Before joining the Stanford law faculty, he was a Professor of Law at the University of Chicago from 1991 to 1997. From 1997 to 2000, he was at the Harvard Law School, where he was the Jack N. and Lillian R. Berkman Professor for Entrepreneurial Legal Studies. His "Law of Cyberspace" classes taught while he was a visiting professor at Yale in 1995, was one of the first of its kind offered at a law school. Professor Lessig teaches and writes in the areas of constitutional law, contracts, comparative constitutional law, and cyberspace, with a particular emphasis on such fundamentals as the First Amendment and free speech, and copyright law.
His recently published book, Code, and Other Laws of Cyberspace, is a thoughtful exploration of intellectual property rights, free speech, and privacy on the Web. Of his well more than thirty articles, fifteen or so are in the field of Internet regulation, exploring the nexus of regulation and cyberspace. He has given dozens of lectures on the same topic. A regular columnist for the Industry Standard, he has also contributed essays to The Wall Street Journal, the Washington Post, the Los Angeles Times, and The Boston Globe. In 2001, Random House will publish his latest book, Open Code, Open Culture.

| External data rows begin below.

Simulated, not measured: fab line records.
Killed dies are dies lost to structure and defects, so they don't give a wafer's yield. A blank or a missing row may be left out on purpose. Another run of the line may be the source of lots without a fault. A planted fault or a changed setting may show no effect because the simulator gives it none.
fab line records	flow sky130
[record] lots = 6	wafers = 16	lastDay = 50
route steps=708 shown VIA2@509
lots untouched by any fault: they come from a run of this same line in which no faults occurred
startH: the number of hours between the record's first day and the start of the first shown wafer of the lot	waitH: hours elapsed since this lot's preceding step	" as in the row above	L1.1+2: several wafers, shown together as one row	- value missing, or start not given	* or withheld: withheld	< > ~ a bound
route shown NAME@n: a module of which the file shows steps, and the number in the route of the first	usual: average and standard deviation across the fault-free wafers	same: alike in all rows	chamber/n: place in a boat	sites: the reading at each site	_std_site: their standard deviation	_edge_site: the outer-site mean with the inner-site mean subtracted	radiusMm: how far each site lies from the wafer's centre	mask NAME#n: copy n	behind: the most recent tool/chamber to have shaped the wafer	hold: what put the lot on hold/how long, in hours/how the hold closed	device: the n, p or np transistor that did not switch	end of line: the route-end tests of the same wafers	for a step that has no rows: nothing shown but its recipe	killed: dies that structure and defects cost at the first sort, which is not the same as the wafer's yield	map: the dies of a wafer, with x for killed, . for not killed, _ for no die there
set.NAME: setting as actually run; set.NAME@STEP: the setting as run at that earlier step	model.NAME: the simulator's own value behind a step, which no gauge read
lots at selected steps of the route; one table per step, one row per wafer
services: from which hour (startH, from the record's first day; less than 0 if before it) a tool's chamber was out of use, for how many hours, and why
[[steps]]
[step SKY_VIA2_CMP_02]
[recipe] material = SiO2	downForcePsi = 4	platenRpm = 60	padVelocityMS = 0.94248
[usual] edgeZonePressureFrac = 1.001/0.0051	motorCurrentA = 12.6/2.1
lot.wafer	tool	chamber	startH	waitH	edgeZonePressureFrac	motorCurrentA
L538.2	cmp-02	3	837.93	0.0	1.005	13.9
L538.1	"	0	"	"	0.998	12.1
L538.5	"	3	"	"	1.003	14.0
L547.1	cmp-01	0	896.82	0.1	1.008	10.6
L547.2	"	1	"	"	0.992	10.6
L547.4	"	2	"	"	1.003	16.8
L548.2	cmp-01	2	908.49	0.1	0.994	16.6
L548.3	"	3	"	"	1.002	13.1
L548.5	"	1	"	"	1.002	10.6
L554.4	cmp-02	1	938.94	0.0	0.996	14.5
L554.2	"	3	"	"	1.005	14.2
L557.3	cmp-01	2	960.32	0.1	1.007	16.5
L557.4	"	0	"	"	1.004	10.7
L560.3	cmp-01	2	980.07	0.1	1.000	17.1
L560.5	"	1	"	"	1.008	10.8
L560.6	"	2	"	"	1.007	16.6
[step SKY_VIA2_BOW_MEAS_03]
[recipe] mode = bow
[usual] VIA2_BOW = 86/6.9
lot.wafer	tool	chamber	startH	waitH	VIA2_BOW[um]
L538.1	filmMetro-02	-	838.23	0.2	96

Professor Lessig has consulted extensively with policy makers about the regulation of cyberspace, testifying before Congress regarding "Anti-paparazzi" legislation and the Child Online Protection Act. He has also been active in a number of high-profile Internet-related lawsuits, including Napster, the Microsoft antitrust case, and the merger of AT&T and MediaOne. At the time he served as Special Master to Judge Thomas Penfield Jackson in the Microsoft antitrust case, Time magazine called Lawrence Lessig a "leading thinker on how to adapt ancient principles to the new digital age."
In 1999-2000, Professor Lessig was a fellow at the Wissenschaftskolleg zu Berlin.